And what’s really striking is that for both migration and the climate, the two that you picked out, among the partizans of those two issues, the saliency of those issues is just predominant. So people who care about migration care about it even more and to a greater degree than those people who care about the economy, for instance. So, yes, it’s not surprising, I think, that you see electoral tacticians trying to appeal to those two causes.
I really like the idea that you’ve invoked there of this as a kind of referendum on the future of Europe in a really quite fundamental sense. It does have a little bit of that feeling right now, and maybe it’s because I parachuted into Europe for the summer, but I’m quite struck by it. And of course, one’s familiar with that sort of existential sense of peril in the United States right now. But in the United States, it’s very much centered on the republic—on U.S. democracy. Whereas I think in Europe, there’s this more general sense of really quite serious concern.
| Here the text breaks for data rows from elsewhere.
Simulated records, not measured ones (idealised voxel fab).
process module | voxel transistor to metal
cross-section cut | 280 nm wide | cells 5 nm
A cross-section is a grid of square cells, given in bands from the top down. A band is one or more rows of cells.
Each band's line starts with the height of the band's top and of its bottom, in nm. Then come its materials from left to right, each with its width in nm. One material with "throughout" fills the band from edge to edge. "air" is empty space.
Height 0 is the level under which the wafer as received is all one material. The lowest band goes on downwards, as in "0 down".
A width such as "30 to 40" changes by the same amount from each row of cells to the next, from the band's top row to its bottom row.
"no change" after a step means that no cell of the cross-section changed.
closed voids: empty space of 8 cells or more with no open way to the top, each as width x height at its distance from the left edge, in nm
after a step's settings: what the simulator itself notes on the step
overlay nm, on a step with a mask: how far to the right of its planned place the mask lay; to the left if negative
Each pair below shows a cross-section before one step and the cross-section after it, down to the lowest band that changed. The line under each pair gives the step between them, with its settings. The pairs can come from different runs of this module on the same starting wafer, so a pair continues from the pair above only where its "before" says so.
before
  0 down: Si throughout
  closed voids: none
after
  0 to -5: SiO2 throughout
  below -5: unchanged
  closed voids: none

I mean, it’s not for nothing that French President Emmanuel Macron gave his second great speech at Sorbonne a couple of weeks ago, and he began it with this extraordinary phrase, “Europe is mortal.” You know, our Europe is mortal. It could die. And I mean, he is generally considered to be the radical centrist to end all radical centrists. And that’s how he chose to dramatize Europe’s situation. It’s a little over the top, but it captures, I think, that sense that you’re trying to get at, of rather grand stakes.
CA: Various kinds of corruption scandals have recently erupted around the European Parliament involving allegations of bribes coming from Qatar, Russia, and China. Is that itself a reflection of the parliament’s relative lack of importance and power? Is there a kind of associated lack of prestige with the European Parliament that has sort of fed these corruption problems?
AT: Yeah, I mean, there’s certainly a Eurotrash element to the European Parliament and its business. I think it’s definitely more like the U.S. House of Representatives than it is the Senate. There are quite a lot of antics that go on and colorful characters and, indeed, a certain amount of rather blatant corruption. And it does have this Eurotrash kind of feel to it. Porn stars have campaigned to be in the parliament. You know, it’s a show.
But you have got to ask yourself why they would bother. And they bother because it is, in fact, a body worth influencing. Qatar was quite worried about the possibility of European parliamentary sanctions ahead of hosting the World Cup and wanted to stifle those. The Russians just want to cause a mess, and they realize that these elections are a sensitive place in which to cause a mess. The Chinese—ditto, I think. There are big struggles that go on in the European Parliament over value statements, if you like, and members of the European Parliament have been sanctioned by China as a result, which, for instance, blew up the last great act of Sino-European diplomacy, which was the Comprehensive Agreement on Investment. That agreement was never ratified in Europe because members of the European Parliament are under sanction from the Chinese regime.
So I take your point about it being a little bit of a carnival. It has this carnivalesque quality, but we really shouldn’t underestimate its power. It’s an extremely powerful negative voice. It can dismiss a European Commission. It can veto any new president of the commission. It can veto any European legislation. It can launch investigations and inquiries. There have been several moments in recent years where it’s really been touch and go as to whether it would get majorities for important legislation. And an awful lot of haggling goes on back and forth to secure those majorities in due course. The migration legislation, for instance, has taken years to actually find the majorities needed to pass. It’s difficult to get ratification of trade treaties, both at the European level and the national level. It’s a serious check in a complex system of checks and balances that has to be taken seriously.
And it’s certainly not a rubber stamp. Russia has a rubber-stamp parliament. That’s really a body that doesn’t matter. And the European Parliament is not that kind of an entity. And the fact that it attracts the attention that it does now—and that we’re doing this show about it—is, I think, indicative in itself of the way in which it’s come somewhat more to the fore than anyone anticipated.